This issue is another one that comes down to how much you're willing to spend on your flight. Just know that even if you pay the extra cost to receive first-class bonuses, you likely won't gain much more miles towards whatever rewards you're seeking.

Dedicated Flight Attendants

The flight attendants that are taking care of coach on any given flight have numerous people to look after, and that includes tending to food and drinks, gathering trash before the end of the trip, and keeping an eye out for whatever other needs a passenger may have. That can make it difficult for you to receive a dedicated experience.

Once you upgrade, you'll usually have dedicated flight attendants that are in charge of your cabin, making it much easier for you to get what you need at any point in time. Even so, business class still has a system that's still similar to an assembly line, just in a smaller space. If things are busy, it can be tricky to ask for something extra.

When it comes to first class, you'll have an experience much more like how you'd receive service in a restaurant. You can enjoy meals, drinks, and amenities at your own pace, without feeling rushed by whatever deadlines the crew has to consider. As such, your flight can be much more relaxing in the long run.

Business Expenses

Many people have jobs that require them to fly regularly, which usually involves some form of compensation for employees that take flights, considering that the costs can add up over time. Something of note is that it's generally easier to write off your plane ticket as a work expense if you choose to opt for business class.

Considering the price gap between the two, it can be easy to tell why a company would be more willing to pay for business class than a first-class seat. Then again, this accommodation will depend on the policies in your workplace, but it's something to keep in mind.

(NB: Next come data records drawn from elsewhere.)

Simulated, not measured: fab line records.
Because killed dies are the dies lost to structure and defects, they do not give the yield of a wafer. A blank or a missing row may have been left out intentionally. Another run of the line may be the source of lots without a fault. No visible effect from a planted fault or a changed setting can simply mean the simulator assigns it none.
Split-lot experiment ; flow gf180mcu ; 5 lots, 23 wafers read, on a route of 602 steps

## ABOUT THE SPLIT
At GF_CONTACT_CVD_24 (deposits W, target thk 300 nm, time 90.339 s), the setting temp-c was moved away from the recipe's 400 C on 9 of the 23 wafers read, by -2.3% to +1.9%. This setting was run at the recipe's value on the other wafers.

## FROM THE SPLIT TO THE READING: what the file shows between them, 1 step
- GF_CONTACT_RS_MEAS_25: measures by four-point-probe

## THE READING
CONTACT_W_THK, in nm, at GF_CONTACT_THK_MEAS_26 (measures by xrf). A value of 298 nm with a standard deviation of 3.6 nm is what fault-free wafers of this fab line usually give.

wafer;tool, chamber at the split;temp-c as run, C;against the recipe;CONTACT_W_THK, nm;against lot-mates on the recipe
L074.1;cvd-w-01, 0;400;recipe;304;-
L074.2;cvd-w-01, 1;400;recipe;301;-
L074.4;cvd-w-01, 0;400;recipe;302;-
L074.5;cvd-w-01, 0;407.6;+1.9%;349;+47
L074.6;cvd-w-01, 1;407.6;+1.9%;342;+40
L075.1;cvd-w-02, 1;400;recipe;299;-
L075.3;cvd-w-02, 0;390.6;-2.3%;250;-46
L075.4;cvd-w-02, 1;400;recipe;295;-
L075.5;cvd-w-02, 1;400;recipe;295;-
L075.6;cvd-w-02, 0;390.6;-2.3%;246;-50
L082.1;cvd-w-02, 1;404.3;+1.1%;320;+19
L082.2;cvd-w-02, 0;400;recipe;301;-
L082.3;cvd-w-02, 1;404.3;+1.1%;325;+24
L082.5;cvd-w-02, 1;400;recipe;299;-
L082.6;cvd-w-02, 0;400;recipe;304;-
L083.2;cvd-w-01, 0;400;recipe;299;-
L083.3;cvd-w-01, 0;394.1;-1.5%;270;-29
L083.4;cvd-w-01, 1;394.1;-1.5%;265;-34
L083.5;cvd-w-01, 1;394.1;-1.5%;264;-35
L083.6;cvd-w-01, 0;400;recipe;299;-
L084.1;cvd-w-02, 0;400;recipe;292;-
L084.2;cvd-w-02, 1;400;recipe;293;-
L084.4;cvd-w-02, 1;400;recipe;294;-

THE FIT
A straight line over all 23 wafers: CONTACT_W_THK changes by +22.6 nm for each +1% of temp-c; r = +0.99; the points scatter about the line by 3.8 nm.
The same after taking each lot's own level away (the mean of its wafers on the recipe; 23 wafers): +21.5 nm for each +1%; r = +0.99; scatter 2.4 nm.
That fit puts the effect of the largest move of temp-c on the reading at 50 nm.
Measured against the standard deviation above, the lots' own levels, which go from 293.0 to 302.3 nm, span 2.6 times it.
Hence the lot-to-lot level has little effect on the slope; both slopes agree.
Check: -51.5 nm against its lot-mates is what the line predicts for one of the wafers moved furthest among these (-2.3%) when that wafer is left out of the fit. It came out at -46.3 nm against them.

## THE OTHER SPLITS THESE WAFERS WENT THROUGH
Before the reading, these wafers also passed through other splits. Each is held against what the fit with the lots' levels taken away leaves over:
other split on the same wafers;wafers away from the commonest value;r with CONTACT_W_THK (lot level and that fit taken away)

International vs. Domestic Flights

While this guide focuses on helping you understand the aspects of business class vs first class, it's still important to consider whether your chosen flight will be international or domestic. Generally, the first class is accommodation available on international flights, while local planes will see only the economy and business classes. Once again, this depends on the airline, but it's something you may encounter.

How to Choose the Best Seats

So with everything outlined between the two classes of air travel, how do you go about selecting the best available seats for a comfortable and luxurious flight? Here are some things to consider when searching for your tickets.

  • See what accommodations are available. While the first class does surpass business seating in many ways, the gap between the two has been shrinking over the past few years. Because the price discrepancy is still there, though, it's worthwhile to see just what distinctions are available from your chosen airline before you commit.
  • Compare prices and plans between airlines. While you'll see a steady incline in quality if you upgrade your ticket from economy, not all business and first class cabins are equal. You'll see differences if you fly on various airlines, so keep that in mind. If you see similar ticket prices, compare what accommodations they have to get the best possible deal.
  • Consider when you want to disembark. The closer you are to the front of the plane, the easier it is to get off once you've landed. Naturally, upgraded tickets are the first seats available, giving you the first shot at getting off without any hassle. First-class seats will be the first to disembark, with business class following after. Neither will be as hectic as coach, but there is a slight difference.
  • Join a frequent flier program. If you plan on regularly flying in business or first class, it's more than worth it to join a frequent flier program. That way you can be in line for upgrades and have a better chance at receiving a comfortable seat—even if you choose not to upgrade entirely to first class in the process.

When it comes to flying, where you sit can completely change your experience, and understanding the differences between first and business class is the foundation for having the most comfortable flight possible.